How to Make a Pair of Steel Pan Sticks (steel drum mallets).

 

How to Make a Pair of Steel Pan Sticks (steel drum mallets).

Here’s an easy way that you can make a pair of steel pan mallets (also called steel drum sticks) for just a few dollars. Steel pan sticks are not that expensive but also are not normally available in your local music store, so what do you do when your dog chews the rubber tips off your mallets or maybe you lose a pair and you have a rehearsal or a gig to play that night? You will not want to use these as your main playing sticks because steel pan mallet makers make a great effort to choose lightweight materials and create balance and just the right feel with the mallets they make. However, you can make an acceptable pair of steel pan mallets that can get you through your gig or rehearsal.

The materials you will need will be an ordinary but sharp pair of household scissors, a roll of Scotch tape, reusable latex rubber cleaning gloves that are usually yellow in color and that you can find in a dollar store. To make your steel pan sticks, you will also need a wood dowel 1/2 inch in diameter that you will cut into two 7 inch lengths.  You might find something you can use as a wood dowel in a dollar store where the kitchen utensils are. If not, go to Lowes or Home Depot and you can buy a /2 inch wood dowel there for very low cost.  Choose the lightest weight wood they have.

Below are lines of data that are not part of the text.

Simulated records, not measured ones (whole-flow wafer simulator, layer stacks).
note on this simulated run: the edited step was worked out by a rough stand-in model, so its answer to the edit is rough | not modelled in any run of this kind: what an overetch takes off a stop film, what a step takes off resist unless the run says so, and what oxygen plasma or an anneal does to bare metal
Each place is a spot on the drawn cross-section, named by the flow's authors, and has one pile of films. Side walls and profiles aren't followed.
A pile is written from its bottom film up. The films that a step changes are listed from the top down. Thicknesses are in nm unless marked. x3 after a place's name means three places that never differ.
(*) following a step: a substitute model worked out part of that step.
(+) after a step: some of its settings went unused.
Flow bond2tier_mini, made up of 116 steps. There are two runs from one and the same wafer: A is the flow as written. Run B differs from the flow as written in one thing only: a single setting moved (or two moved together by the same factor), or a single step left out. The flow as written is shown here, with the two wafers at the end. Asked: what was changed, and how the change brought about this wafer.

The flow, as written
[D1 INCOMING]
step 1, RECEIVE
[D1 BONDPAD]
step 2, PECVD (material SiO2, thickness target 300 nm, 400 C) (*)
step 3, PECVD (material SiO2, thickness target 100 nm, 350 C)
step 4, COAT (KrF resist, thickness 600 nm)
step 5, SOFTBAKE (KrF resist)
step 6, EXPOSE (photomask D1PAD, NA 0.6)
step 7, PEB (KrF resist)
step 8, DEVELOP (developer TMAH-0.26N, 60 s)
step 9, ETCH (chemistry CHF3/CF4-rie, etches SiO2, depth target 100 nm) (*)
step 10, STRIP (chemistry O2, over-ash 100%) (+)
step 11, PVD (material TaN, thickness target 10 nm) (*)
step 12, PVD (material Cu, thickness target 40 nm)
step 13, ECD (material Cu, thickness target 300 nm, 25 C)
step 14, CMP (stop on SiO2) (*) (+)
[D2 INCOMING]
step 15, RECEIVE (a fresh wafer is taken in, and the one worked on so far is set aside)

Start by cutting the fingers off of the latex rubber cleaning gloves with your scissors. If there is a rolled up edge on the bottom of the gloves, cut that edge off. With the rest of the glove, create one continuous length 1/2 inch in width. In order to do this, you will need to go around corners and you will want to trim the excess when you go around a corner so that the width remains about one-half inch. To make your steel pan mallets correctly, the important thing is to have a continuous 1/2 inch  length with no breaks. Ragged edges and inconsistencies really don’t matter.

Take your continuous length of 1/2 inch wide latex rubber and spool it on to the end of the dowel, taking care to have the rubber just cover the top part of the mallet. Be careful to spool it on the dowel with just the slightest of tension. Do not stretch the rubber as you spool it onto the mallet since this will make the rubber too hard. Once you have enough windings (to about the depth of a steel pan rubber tip) run the last part of your latex rubber strip onto the part of the wood next to where are you have been working. At this point you can stretch the rubber tightly and then hold it in place with a finger while you use a good size piece of scotch tape to tape down the part that you stretched. Wind the Scotch tape onto itself so that it will stay in place.

Your new steel pan mallets won’t have quite the balance, feel and sound of a store bought pair, but if you do it right, they will do the job nicely until you can buy a pair. Then, keep these in the pocket of your car or in your steel pan case to use as “emergency”  mallets.